However, there's no gap between POS_AFTER_SUBJOINED and POS_BEFORE_POST ... I'm not convinced you could end up with a different Reph position using one or the other.

On X1, it looks to me like HarfBuzz does not follow the (d) with (e).

adrianwong commented 4 years ago

the difference between (b) and (e) is that (b) checks for ZWJ/ZWNJ, which (e) does not do

Could you expound on this? I'm struggling to see how (b) and (e) are alike (sans joiner checks).

On X1, it looks to me like HarfBuzz does not follow the (d) with (e).

Doesn't it? (d) falls through to (e) if the check in line 1302 fails.

n8willis commented 4 years ago

the difference between (b) and (e) is that (b) checks for ZWJ/ZWNJ, which (e) does not do

Could you expound on this? I'm struggling to see how (b) and (e) are alike (sans joiner checks).

Oh. Ahh; I think I was looking at (d) instead of at (e).... Too much flipping back-and-forth between numbered lists and lettered lists.... One of those days.

On X1, it looks to me like HarfBuzz does not follow the (d) with (e).

Doesn't it? (d) falls through to (e) if the check in line 1302 fails.

I'm certainly easily confused, so I defer to your tracing through here. But it looked to me like new_reph_pos would always be less than end.

That said, I still don't grasp why HB repeats step 2 as its step 5. It happened in a commit indicating it was fixing Kannada failures; if (5) wasn't done, then Kannada would jump right to the "move to end" option,

n8willis commented 4 years ago

I'm inclined to close this after merging #84, since it deals with the initial scope of the issue. We do still have the problem of HarfBuzz's apparent divergence from the MS docs, however.

I'd prefer to raise that question within the HarfBuzz org, see what happens, and then either (a) open a new issue to bring these docs inline with the clarified situation from HB or (b) pause further changes to 4.3 while HarfBuzz re-examines that bit of code ... whichever of those outcomes happens.

But, @adrianwong if you don't feel like the issue is resolved yet, by all means feel free to keep it open.

adrianwong commented 4 years ago

I'm certainly easily confused, so I defer to your tracing through here. But it looked to me like new_reph_pos would always be less than end.

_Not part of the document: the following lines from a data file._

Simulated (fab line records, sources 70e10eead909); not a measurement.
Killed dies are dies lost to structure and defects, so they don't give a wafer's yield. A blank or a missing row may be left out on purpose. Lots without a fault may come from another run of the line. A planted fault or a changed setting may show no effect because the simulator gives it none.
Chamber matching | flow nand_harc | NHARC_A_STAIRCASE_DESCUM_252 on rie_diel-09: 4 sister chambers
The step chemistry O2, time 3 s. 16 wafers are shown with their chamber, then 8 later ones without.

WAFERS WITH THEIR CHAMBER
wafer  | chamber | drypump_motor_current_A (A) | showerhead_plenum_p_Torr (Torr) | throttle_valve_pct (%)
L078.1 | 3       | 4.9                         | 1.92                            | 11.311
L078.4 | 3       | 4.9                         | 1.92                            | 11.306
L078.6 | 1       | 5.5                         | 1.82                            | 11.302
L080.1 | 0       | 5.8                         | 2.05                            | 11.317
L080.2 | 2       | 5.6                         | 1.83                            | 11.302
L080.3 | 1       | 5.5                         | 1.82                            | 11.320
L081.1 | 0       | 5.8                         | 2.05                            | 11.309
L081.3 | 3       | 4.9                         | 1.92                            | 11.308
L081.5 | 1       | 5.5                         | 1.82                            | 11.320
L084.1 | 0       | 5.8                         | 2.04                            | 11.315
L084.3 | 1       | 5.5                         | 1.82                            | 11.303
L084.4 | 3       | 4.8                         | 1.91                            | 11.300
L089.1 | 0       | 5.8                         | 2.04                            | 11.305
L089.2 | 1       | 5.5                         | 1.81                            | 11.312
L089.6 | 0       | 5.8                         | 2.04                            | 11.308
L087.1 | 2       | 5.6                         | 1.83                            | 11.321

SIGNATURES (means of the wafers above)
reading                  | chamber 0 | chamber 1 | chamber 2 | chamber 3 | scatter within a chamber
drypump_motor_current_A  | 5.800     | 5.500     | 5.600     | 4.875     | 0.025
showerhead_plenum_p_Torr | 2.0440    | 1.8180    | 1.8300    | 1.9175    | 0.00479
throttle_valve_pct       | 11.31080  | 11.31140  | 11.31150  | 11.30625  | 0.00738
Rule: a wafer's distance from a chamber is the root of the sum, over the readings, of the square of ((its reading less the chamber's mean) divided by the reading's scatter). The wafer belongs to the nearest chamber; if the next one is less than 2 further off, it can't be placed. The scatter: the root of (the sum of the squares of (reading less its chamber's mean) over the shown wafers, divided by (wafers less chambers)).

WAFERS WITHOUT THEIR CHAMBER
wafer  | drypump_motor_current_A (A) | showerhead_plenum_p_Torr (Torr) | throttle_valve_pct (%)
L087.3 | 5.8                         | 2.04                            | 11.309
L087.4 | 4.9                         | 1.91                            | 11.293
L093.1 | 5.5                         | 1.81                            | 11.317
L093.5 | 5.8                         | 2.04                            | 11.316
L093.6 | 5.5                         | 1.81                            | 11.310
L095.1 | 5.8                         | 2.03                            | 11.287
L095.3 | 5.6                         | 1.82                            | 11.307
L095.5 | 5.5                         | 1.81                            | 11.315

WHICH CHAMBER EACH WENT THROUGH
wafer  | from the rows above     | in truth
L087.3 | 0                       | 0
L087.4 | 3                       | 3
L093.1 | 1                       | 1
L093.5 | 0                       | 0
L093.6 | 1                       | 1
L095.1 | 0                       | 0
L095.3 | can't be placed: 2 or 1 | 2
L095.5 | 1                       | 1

Ah! You may very well be right - I only based my analysis off the existence of the if, which implies the possibility of new_reph_pos >= end. This stuff is tricky, to say the least.

That said, I still don't grasp why HB repeats step 2 as its step 5. It happened in a commit indicating it was fixing Kannada failures; if (5) wasn't done, then Kannada would jump right to the "move to end" option.

I've come across that commit too. I don't grasp why it had to be done either. Perhaps I should spend some time re-analysing this algorithm within the context of Kannada shaping.

I'd prefer to raise that question within the HarfBuzz org, see what happens, and then either (a) open a new issue to bring these docs inline with the clarified situation from HB or (b) pause further changes to 4.3 while HarfBuzz re-examines that bit of code ... whichever of those outcomes happens.

Would it be okay with you if we kept this open for now, raise the question with HarfBuzz, open a new issue here, then close this one? (Out of sight, out of mind and all that.)

n8willis commented 4 years ago

Would it be okay with you if we kept this open for now, raise the question with HarfBuzz, open a new issue here, then close this one? (Out of sight, out of mind and all that.)

Yeah; sounds good.

n8willis commented 4 years ago

So the word from HarfBuzz is two-part:

1) The HarfBuzz code actually does do the same thing as step e and step f, it's just divided up slightly differently between the two.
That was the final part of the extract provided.